Children in movies are, by definition, annoying. No matter what genre, no matter the story, and no matter the circumstances; kids are just the worst when it comes to cinema. Even good movies like It Follows or a classic like E.T. gets on my nerves with how much whining I’ll hear. So when people were saying way back in 2014 that the small boy in the Aussie horror flick The Babadook was absolutely grating I hesitated to give this a shot. On the one hand the people were right in how child actor Noah Wiseman is worse than nails on a chalkboard. But what makes The Babadook truly outstanding is how it casually makes an about-face and turns a solid horror movie into something much more.
If you don’t already know The Babadook is the titular monster. He is a child’s absolute nightmare from a children’s story and God knows how any publisher thought that was a good idea to print. At first you expect this to be a typical creature feature where the monster attacks the Mom and her child is inevitably in danger. You would be absolutely right but only for the first half of this picture. Very slowly you start to realize this creature is not just a physical danger but also, and mostly, a mental danger. For you see the single Mother, played by Essie Davis, is going through some troubling issues what with her husband dying a horrible death a few months ago. Even if by the end of this film the creature becomes a real entity for the most part we can imagine that all of this is an excuse to really go to town on her child.

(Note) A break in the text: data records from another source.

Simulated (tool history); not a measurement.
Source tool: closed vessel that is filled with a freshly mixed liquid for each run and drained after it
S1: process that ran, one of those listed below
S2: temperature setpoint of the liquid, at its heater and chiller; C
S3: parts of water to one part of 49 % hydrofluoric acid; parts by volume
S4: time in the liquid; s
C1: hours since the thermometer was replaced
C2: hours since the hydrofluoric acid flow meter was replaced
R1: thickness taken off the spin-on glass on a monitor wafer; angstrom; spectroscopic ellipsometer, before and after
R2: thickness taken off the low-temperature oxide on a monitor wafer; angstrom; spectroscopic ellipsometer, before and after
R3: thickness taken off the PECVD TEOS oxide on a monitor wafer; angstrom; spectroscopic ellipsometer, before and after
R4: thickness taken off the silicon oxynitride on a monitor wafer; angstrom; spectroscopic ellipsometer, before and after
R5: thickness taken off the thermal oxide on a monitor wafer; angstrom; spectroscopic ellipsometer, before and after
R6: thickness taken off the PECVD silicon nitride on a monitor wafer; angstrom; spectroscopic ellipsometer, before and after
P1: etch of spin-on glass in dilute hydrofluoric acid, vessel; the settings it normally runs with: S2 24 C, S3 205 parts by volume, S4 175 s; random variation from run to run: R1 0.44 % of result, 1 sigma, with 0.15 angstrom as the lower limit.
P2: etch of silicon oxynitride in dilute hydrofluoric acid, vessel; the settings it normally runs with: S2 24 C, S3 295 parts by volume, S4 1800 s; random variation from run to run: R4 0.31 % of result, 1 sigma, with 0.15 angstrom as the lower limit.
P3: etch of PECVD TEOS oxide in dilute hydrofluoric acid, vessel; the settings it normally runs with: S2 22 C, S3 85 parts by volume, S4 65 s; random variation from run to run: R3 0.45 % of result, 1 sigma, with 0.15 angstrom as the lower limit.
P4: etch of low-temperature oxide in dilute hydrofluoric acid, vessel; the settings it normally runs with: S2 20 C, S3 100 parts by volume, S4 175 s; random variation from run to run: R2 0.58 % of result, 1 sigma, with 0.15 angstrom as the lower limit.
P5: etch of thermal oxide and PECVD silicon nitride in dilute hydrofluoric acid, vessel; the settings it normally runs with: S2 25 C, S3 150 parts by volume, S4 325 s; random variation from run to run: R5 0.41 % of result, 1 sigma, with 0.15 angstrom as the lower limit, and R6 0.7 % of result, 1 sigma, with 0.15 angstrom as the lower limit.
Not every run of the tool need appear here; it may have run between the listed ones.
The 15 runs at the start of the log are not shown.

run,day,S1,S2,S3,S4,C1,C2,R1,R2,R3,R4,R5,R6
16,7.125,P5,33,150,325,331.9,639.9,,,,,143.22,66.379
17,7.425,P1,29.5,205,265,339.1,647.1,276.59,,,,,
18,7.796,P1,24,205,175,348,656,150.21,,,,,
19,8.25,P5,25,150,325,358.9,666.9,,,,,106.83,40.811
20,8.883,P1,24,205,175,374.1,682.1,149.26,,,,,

Look, I’m not advocating at all that abuse is okay or even punishing your child ala spanking. But Noah Wiseman plays such a perfect, piece of shit kid that it is hard not to advocate some kind of violence. He is breaking things all the time, screaming CONSTANTLY in your ear, and cannot shut up about this “imaginary” monster. It was a close decision to NOT turn this movie off because of how frustrating it is to see this widow trying to keep her son in line. But something weird starts to happen. Eventually the tone of the film switches to its horror state and we, somehow, start rooting for this kid. Mostly because we end up realizing that everything this kid was doing was for a reason which is a trope I personally do not enjoy in films. Somehow we are loving it that this kid turns ‘Home Alone‘ on us and can match wits with this creature.
This movie does a successful job by giving you the creeps. Once the Babadook starts messing with this Mother’s head the film’s tone becomes ‘dread’. Not only does she start hallucinating some truly awful stuff but the quick cutting doesn’t make things better. There is a newscast from a nightmare she has that ends in the creepiest image ever that I don’t wanna spoil. But even to this day I am thinking about that image and I get goosebumps. The titular monster itself is a fascinating thing to look at too. Like a shadow he slinks in the darkness and that design of the top hat & cape makes him stand out from most of today’s horror creatures.
Ultimately though this movie is about how a woman tries to keep her sanity in the darkest of moments. The Babadook might end up being a real creature who poses a real threat but at the end of the day this is all a metaphor for depression. The more she thinks how awful her life is the more power this monster has control over her. It might make scenes of her bad mouthing her son somewhat funny because you don’t expect such horrible things being spouted to a young kid. (And, again, it isn’t like the bad mouthing is not justified.) But then when things get real this becomes a movie about child abuse more than a horror movie and that’s where the genius comes in. Get rid of all the supernatural elements and all you get is a widow mother on the verge of a mental breakdown. If Jennifer Kent doesn’t get more chances to put a spin on more horror tropes then the world isn’t fair.
Hopefully this mildly spoiler filled review doesn’t dissuade you from giving The Babadook a shot. It is a genuinely creepy film and that is a rare commodity these days with the horror genre. But what Jennifer Kent does is spin this creature feature into a complex story about loss, depression, and coping with your child. Again, it can’t be stressed enough that Noah Wiseman portrays the most annoying child in the history of cinema. But stick with this for more than half its run time. Trust me, you will not regard sticking with such an unruly beast before getting to the real terror.